Photos taken in Sligo Creek Park unless otherwise stated.
Garlic Mustard Casts a Pall on the Forest
New York Times article (May 2, 2006)
Quick Removal Tips
- No tools needed, just wear gloves, long ones if possible to avoid poison ivy.
- Pick EVERY visible plant with stems in mid-April to early May, and look again in early June when new plants have grown. The pulling season ends about June 20, when seeds open.
- It's better to get every plant from one place than to get most plants from two places. Leaving a plant is like sowing a hundred seeds.
- If stems frequently break at the root, wiggle the stem before pulling. Search a bit for a broken root and remove. In dry soil or grass where roots break often, consider cutting the stem to ground level or slightly higher; at that height flowers are highly unlikely to return. Don't forget to bag the cut stems.
- Losing a few roots and missing a few plants is inevitable. A check-up walk will be needed in early June and is easier than removing new plants.

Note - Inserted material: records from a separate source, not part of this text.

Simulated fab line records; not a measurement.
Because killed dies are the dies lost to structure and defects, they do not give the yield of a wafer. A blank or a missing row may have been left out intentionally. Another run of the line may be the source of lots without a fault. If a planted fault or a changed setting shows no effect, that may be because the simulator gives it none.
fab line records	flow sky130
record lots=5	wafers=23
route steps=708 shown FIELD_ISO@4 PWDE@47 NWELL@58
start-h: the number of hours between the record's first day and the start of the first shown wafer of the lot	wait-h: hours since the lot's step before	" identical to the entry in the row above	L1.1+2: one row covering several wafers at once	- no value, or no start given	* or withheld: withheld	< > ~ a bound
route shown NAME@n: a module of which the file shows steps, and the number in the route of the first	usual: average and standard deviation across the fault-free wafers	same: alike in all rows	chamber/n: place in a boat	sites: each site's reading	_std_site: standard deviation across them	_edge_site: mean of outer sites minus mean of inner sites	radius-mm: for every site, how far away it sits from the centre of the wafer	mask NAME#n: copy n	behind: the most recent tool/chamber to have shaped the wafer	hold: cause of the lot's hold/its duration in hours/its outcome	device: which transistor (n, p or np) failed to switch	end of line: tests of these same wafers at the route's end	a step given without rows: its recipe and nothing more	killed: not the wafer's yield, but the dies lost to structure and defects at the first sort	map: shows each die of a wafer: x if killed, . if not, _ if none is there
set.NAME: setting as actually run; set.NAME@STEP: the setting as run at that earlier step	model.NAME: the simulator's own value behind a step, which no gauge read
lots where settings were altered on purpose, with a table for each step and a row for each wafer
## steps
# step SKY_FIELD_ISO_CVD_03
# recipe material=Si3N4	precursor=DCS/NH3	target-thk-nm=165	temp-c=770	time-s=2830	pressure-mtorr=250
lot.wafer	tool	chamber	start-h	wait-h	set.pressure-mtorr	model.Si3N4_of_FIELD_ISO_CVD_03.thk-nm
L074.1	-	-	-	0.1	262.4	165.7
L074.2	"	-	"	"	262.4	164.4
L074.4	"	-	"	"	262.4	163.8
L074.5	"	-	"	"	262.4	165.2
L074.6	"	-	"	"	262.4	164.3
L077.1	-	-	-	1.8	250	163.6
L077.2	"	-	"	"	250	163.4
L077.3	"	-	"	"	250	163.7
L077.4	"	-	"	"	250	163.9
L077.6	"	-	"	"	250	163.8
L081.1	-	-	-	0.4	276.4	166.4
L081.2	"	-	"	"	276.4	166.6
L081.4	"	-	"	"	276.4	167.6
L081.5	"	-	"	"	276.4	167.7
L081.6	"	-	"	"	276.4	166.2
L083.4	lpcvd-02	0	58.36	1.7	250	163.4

- Bagging is essential to prevent seeds maturing after the plant is picked; this is a major problem with garlic mustard. Bag ALL plants regardless of maturity. Contractor bags from a hardware store are by far the best, but leaf bags also work.
- Be prepared to pick with little talking - it takes concentration to get every plant!
- Pick a handful, and later gather handfuls to larger piles placed prominently on paths. At the end, bag the piles.. Place bags near trash barrels, or at least next to the Parkway for easy pickup, and phone 301-670-8080 with the exact location.
- If you see wilted piles left by well-intentioned walkers, bring them to a trash barrel and tell the RIP Section leader.
- Options if you have no bag: pocket the flower heads, or place plants in a depression in the ground, facing inward. Arranged at the edge of park-mowed grass, lawn mowers should cut any germinating seeds the following year.
- When stems grow closely in loose soil, gather several with one hand motion.
- Priorities: Remove isolated plants, called satellites, before large colonies. Because seeds spread downhill, work across a high point, then across the next highest point, and so on to low ground.